With less than a month until she takes office, D.C. Mayor-elect Muriel E. Bowser is set to start unveiling her choices to run the District government Tuesday, naming Alexandria’s top executive as her city administrator.

Rashad M. Young, 38, who has served as Alexandria city manager for the past three years, will step into the job after Bowser is inaugurated Jan. 2.

The transition office disclosed Bowser’s plans Monday evening to The Washington Post.

“Rashad has a track record of success, the experience to get results, and the energy to execute my ambitious agenda for all eight wards,” Bowser (D) said in a statement. “Our approach to governing is straightforward: using the best practices, technology and talent to deliver services efficiently to the residents and businesses of Washington, D.C.”

In moving from Alexandria to the District, Young will have a much larger staff and much more responsibility. The Virginia city employs about 3,700 and has a $624 million local operating budget. The District government employs nearly 35,000 and has a local budget in excess of $6 billion yearly.

Young, Alexandria’s first African American city manager, was widely rumored to be in line for a federal job earlier this fall.

As the city’s executive, Young is credited with tightening up processes and procedures, stopping across-the-board pay raises for city employees, and cutting 33 city jobs last spring. He also negotiated a $5 million buyout of the Old Dominion Boat Club on Alexandria’s waterfront, which allowed a long-planned and contentious waterfront redevelopment plan to move forward.

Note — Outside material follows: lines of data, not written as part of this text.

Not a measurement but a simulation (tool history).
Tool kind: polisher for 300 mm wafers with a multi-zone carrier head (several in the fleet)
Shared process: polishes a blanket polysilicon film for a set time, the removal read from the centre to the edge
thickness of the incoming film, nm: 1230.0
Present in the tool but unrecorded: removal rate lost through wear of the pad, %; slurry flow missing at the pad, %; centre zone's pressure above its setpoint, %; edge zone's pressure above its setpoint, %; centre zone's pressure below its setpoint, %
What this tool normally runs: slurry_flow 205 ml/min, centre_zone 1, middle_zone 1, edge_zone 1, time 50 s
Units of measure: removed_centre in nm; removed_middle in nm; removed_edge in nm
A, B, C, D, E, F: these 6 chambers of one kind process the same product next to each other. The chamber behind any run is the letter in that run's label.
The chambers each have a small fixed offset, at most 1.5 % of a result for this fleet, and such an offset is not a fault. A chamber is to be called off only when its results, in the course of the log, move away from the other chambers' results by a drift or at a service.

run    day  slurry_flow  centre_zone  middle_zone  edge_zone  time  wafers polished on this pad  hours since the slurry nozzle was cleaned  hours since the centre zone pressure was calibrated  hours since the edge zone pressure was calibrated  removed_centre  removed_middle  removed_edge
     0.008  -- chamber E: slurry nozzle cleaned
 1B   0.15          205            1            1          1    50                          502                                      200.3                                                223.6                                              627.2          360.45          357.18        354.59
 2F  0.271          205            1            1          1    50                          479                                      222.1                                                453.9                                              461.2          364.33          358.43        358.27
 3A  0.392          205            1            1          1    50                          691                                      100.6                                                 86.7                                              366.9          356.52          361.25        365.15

Young will replace Allen Y. Lew, who handled a number of high-profile projects for outgoing Mayor Vincent C. Gray (D), including negotiations with the D.C. United pro soccer team that culminated in plans to make way for a $300 million soccer stadium that were approved by the D.C. Council this month.

Lew also played a lead role in planning several other large-scale projects, including a $1 billion joint venture between the city and Pepco to bury troublesome power lines and an ambitious effort with D.C. Water to end sewer flooding in the Bloomingdale neighborhood by accelerating plans for a storage tunnel in the area.

Lew was less known for managing the day-to-day operations of government.

The Gray administration ditched an accountability system known as CapStat that had been a pet project of predecessor Adrian M. Fenty (D). That model pushed agencies to set ambitious, measurable goals and closely track progress toward those goals in concert with analysts in the mayor’s office. Agency management under Lew has been less rigorously structured, giving directors more freedom to run their departments.

Bowser may seek to move the District government back to the Fenty model. In Alexandria, Young established an Office of Performance and Accountability, according to a city biography, to “develop a culture and practice of performance management and data-driven decision making.”

In a statement provided by the Bowser transition team, Young said he has been charged with “helping to form a more transparent, accountable city government that delivers the best municipal services on time and on budget.”

In 2011, Young was hired at a salary of $245,000. Lew’s salary is $295,000. The post of city administrator is not subject to D.C. Council approval.

Bowser aides could not say Monday whether Lew would be offered another position inside the D.C. government.

Young has bachelor’s and master’s degrees from the University of Dayton. He is married to Tameka Jones-Young, has two children and resides in Alexandria. He was previously city manager of Greensboro, N.C., and Dayton, Ohio.

Other appointments will be announced before Christmas, the Bowser aides said.

The rollout of Bowser’s nominees was delayed, they said, by the Nov. 23 death of former mayor Marion Barry (D), which dominated attention in the District the past two weeks. “She wanted to be respectful,” one aide said.

Bowser has committed to keeping two agency heads: D.C. Schools Chancellor Kaya Henderson and Police Chief Cathy L. Lanier. Other key Gray administration personnel could be asked to stay on temporarily or permanently, she said after winning election on Nov. 4.

Patricia Sullivan contributed to this report.